Although current Southern Baptist leadership doesn't like it, swiftly swelling numbers of women have been ordained in that largest Protestant denomination.
The upsurge in women ministers has come even as the denomination and its officers have stiffened their front against such ordinations."Sometimes, opposition strengthens positions," said sociologist Sarah Frances Anders of Louisiana College in Pineville, La.
Under Baptist policy, local congregations do the ordaining and are autonomous, free to make their own decisions about it. They've increasingly conferred clergy status on women, despite upper-level objections.
Anders, who keeps tabs on the phenomenon, said the growth rate of women ministers has been faster than in any other major denomination, most of which now authorize women's ordination.
There now are about 900 Southern Baptist women clergy, compared with 75 in 1978. That's when a campaign started that has put biblical fundamentalists in control of the denomination.
"Women are not seeking ordination simply to be defiant," said Amanda Hiley of Louisville, Ky., administrator of Southern Baptist Women in Ministry.
"They pay a heavy price for ordination, the personal ridicule they have to put up with," she added in an interview. "They have to be very serious about their call to the ministry in this environment to accept ordination.
"It wouldn't work if the goal was just to be defiant."
However, she said there was some "backlash" to a resolution adopted by the denomination's 1984 convention, saying scripture "excludes women from pastoral leadership."
This rule, the convention said, is to "preserve a submission that God requires because man was first in creation and woman was first in the Edenic fall," blaming women for initiating original sin in the Garden of Eden.

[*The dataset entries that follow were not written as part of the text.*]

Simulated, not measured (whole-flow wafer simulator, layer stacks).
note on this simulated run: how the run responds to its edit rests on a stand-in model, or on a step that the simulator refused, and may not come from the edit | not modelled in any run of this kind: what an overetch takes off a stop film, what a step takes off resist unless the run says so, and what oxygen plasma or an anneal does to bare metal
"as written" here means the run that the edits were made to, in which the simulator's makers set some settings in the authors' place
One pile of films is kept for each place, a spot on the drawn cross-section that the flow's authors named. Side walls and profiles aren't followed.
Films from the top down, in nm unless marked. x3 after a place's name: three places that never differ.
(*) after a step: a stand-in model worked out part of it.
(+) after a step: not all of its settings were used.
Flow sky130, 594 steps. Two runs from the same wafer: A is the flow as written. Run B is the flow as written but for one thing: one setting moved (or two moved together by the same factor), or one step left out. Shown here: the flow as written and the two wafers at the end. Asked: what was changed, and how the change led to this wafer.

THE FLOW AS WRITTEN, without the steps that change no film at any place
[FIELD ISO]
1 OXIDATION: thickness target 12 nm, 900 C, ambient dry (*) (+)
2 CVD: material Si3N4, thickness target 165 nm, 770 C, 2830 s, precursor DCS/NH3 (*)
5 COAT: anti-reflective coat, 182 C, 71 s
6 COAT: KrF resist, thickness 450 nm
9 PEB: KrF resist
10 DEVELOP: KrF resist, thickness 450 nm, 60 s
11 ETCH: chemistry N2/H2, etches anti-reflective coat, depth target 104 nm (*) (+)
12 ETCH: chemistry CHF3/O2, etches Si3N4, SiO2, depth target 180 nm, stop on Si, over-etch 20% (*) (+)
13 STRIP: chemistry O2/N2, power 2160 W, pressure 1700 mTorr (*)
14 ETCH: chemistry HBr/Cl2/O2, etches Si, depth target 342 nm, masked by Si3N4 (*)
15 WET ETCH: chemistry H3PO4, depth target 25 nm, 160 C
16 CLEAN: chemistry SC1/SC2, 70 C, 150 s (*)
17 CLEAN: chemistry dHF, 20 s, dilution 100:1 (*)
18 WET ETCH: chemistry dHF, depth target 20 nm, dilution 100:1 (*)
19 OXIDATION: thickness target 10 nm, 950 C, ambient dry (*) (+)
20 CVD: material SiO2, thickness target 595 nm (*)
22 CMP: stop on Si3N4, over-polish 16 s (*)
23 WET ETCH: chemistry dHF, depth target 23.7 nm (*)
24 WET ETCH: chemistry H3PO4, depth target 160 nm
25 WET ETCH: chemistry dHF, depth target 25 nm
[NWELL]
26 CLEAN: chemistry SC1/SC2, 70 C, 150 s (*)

Women are "not to assume the role of authority over men lest confusion reign in the local church," the convention said. Since then, the number of ordinations by local congregations has tripled.
"It was a watershed," Hiley said. "It influenced local churches to choose where they stood, either accepting it or not. It generated a radical increase in the rate of ordinations."
A new survey indicates that 80 percent of women clergy have advanced graduate degrees, far surpassing the average educational level of male Southern Baptist pastors, for whom no educational requirements are set.
Comparatively, ordained women "are very, very highly prepared, educated and skilled," Hiley said. "But they don't get the same opportunities in job placement as men do. There's no way you can talk of equal footing for men and women."
Among ordained Southern Baptist women, the largest bloc - 202 - are chaplains, 43 have been pastors, 57 associate pastors. Other serve in various capacities such as missions, social work and counseling.
Now working on her master of divinity degree at Southern Baptist Theological Seminary in Louisville, Hiley also leads a tiny, rural congregation located an hour's drive from the city.
Most other major Protestant bodies started allowing women's ordination in modern times. Those denominations, the dates they started it and the current count of ordained women include:
United Methodist Church, 1956, total 4,743; Presbyterian Church (U.S.A.), 1956, total 2,419; United Church of Christ, 1853 in predecessor denomination, total 1,803; Evangelical Lutheran Church in America, 1970, total 1,358; Episcopal Church, 1976, total 1,070.